MODEL: 2004 Mazda RX-8
ENGINE:  1.3-liter two-rotor rotary 
HORSEPOWER/TORQUE:  238 hp @ 8,500 rpm/159 lb-ft @ 5,500 rpm
TRANSMISSION:  6-speed manual
WHEELBASE:  106.3 in.
LENGTH x WIDTH x HEIGHT:  174.2 x 69.7 x 52.8 in.
TIRES:  225/46R18 
STICKER PRICE:  $31,200

The first thing you notice about the RX-8 is its styling. It has wide wheel flares and unique "cooling vents" behind the front wheels that set it apart from all other sports coupes. While I didn't particularly like the styling, many of the young people I talked with did.

Unlike the two-door RX-7, the RX-8 is a four-door coupe, with the doors to the rear actually access panels, similar to those in the Saturn coupe. These access doors do not open unless the accompanying front door is opened, and they must be closed before the front door is closed. They do offer improved access to the rear - we used them primarily to store golf clubs, etc., because the 7.6 cubic foot trunk only holds one golf bag, and then won't hold a long driver in the bag - rear seat legroom is limited. Rear seating is comfortable with the front seat reasonably forward, probably more forward than I would like for a long drive.

But the RX-8 isn't all about styling, nor is it about rear-seat legroom. It's about that beautiful two-rotor rotary engine that seems to want to wind on forever. Where a conventional engine uses pistons that go up and down to produce power, the rotary has triangular rotors that spin inside oval housings to produce power. Horsepower is listed at 238 with the 6-speed manual transmission.

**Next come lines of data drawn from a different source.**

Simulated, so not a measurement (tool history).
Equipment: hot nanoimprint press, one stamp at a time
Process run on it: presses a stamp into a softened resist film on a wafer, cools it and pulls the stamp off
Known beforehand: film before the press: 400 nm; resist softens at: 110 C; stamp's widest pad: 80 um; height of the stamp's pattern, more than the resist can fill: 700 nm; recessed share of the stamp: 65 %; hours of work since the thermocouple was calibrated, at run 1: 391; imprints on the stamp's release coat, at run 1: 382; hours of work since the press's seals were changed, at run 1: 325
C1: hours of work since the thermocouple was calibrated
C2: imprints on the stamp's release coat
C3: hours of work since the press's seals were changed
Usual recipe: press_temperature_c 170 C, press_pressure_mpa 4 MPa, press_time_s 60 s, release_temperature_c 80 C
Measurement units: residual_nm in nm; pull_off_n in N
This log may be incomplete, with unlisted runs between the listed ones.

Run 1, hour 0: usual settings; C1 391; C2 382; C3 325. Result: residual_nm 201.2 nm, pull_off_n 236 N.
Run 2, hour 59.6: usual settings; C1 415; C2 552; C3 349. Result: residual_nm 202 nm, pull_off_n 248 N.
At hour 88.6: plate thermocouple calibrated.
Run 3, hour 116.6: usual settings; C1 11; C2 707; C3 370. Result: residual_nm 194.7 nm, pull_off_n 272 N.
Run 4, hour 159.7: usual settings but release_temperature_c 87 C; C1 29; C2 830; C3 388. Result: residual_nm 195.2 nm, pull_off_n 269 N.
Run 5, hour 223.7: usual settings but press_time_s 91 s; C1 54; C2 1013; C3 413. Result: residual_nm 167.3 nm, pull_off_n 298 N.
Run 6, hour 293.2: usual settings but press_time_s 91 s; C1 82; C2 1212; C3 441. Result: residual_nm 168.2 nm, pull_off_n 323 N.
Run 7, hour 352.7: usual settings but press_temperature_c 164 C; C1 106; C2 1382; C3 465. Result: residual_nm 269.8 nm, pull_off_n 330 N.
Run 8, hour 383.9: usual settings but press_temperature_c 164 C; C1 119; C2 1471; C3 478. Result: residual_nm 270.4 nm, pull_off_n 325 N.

The engine is smooth all the way up to the 9,000 rpm redline, which is well beyond the redlines of "normal" engines. And there's plenty of power all the way up as well. Conveniently, there's also enough torque so that you can leave the shifter in fifth or sixth for some long stretches, even though it's rated at "just" 159 lb-ft.

. I loved the sound of the engine. It's more in the neighborhood of a Formula 1 engine sound that the mighty roar of a Viper, and that's less bothersome to the neighbors.

The shifter has nice short throws between the gears. The knob falls conveniently to the driver's hand and the shifts are easy. There were times when I had problems finding fourth and sixth gears (I felt the higher gear positions were canted to the right a slight bit). But there's enough room in the engine rpms to make small errors like that without major damage.

Instrumentation consisted of a large center-mounted tachometer with a digital speedometer inside, fuel level, water temperature and oil pressure gauges. The small digital speedometer was sometimes overlooked while driving, which led to sometimes excessive speeds. I was always surprised by how fast the RX-8 could go. Not that I didn't expect it to go fast, but it always seemed as if it was traveling 20-30 mph slower than the indicated speed.

We had the sport-tuned suspension in our tester that didn't create the harsh ride some sport suspensions do. While the ride was stiff, I didn't feel every bump in the road.

Interior styling is dramatic, another feature that appealed to the youths but not the elders. The seats are red and black leather, the steering wheel is the same combination, as is the side panel trim is also red and black. It's striking, but a bit much for older people.

On the shifter and in the headrests are triangular-shaped motifs to remind you that there's a rotary engine underneath the hood. Incidentally, under the hood there could be anything, with the massive engine cover. Also, the oil dipstick was hard to find.

The pedals are slotted aluminum - "racing style" - and there's a "dead pedal" off to the left.

Visors are equally unique. There's solid in the middle, with a mirror behind. But on the side's they're perforated. They block the sun perfectly well and offer a different perspective.

Between the two front buckets rest that slides rearward to expose two cupholders, similar to Jaguar. There's also a center-mounted armrest for the rear passengers. I liked the little drawer by the driver's left knee that's perfect for a cell phone.

Mazda's RX-8 is a worthy successor to the RX-7, and embodies the company's spirit of "Zoom-zoom." It's fun to drive without being offensive to other cars or neighbors. With a base price of $26,680 to which was added a $4,000 grand touring package (Bose sound system, power driver's seat, heated seats, Homelink, heated mirrors and Xenon headlights and fog lamps), and $520 for delivery, processing and handling, the bottom line of $31,200 is acceptable for a sports car.